3.2. Graphs and Surfaces in Physical Models

In contrast to this clear picture of classical chemistry, the pure quantum chemical viewpoint is the opposite: the molecule is neither a graph nor a surface. It has neither a precise 2D boundary, nor definite features to which 1D elements (bonds of a graph) may be assigned. Even the arrangement of the nuclei (the prototypes for vertices of a graph) is uncertain, because they also obey principles of quantum mechanics. Instead of a graph or a surface, a diffuse 3D body with an fuzzy boundary serves as a purely physical image of a molecule. Of course, even very clear topological concepts of connected and disconnected sets look somewhat vague within such a model.

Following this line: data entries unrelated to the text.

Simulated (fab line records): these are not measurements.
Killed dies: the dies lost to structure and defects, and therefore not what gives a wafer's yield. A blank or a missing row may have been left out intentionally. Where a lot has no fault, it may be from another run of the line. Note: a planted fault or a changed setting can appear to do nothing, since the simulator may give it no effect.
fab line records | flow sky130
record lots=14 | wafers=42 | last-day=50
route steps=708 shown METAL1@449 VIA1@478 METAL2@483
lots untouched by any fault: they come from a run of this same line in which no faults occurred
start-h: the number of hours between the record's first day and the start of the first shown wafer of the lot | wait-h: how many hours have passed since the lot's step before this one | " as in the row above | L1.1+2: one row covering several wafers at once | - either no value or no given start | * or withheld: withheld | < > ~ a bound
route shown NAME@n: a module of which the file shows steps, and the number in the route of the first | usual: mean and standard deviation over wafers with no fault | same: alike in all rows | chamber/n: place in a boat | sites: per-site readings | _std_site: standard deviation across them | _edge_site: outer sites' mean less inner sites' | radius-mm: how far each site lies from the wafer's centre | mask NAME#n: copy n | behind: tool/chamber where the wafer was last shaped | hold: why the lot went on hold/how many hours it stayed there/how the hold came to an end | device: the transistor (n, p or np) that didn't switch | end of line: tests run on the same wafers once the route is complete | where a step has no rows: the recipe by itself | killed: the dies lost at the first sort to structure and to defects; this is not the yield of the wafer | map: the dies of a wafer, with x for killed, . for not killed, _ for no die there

Molecular graphs in physical models. Nevertheless, it is possible to reconstruct the familiar concepts of a molecular graph and a molecular surface from the quantum-chemical model, although each time we need such a graph or a surface, some calculations should be carried out. According to the approach of Bader [71 -- 73] molecular graphs may be "extracted" from the 3D picture of charge density as follows. The topology of charge density r(r) may be characterized by its gradient Ñr(r), which, in turn, allows the discrete combinatorial description. The properties of r(r) (which is the scalar field in R3) are totally determined by the number and nature of its critical points, i.e., the points at which the field vanishes. There are only four types of such critical points, and they correspond to local maxima, two types of saddle critical points, and local minima (see Figure 10).

Figure 10. Visualization of critical points by the pattern of trajectories traced out in their neighborhood by the gradient vectors. A: local maximum (3,-3); B: saddle point (3,-1); C: local minimum (3,+1); D: saddle point (3,+3). The first number in brackets (always 3) is the rank of a critical point (the number of nonzero eigenvalues of the Hessian matrix); the second value is the signature of the critical point, that is, the excess of positive values over negative ones. E: arrangement of trajectories for a molecule. F: design of a bipartite graph from points (3, -3) and (3, -1). Reproduced with kind permission of Professor R. F. W. Bader.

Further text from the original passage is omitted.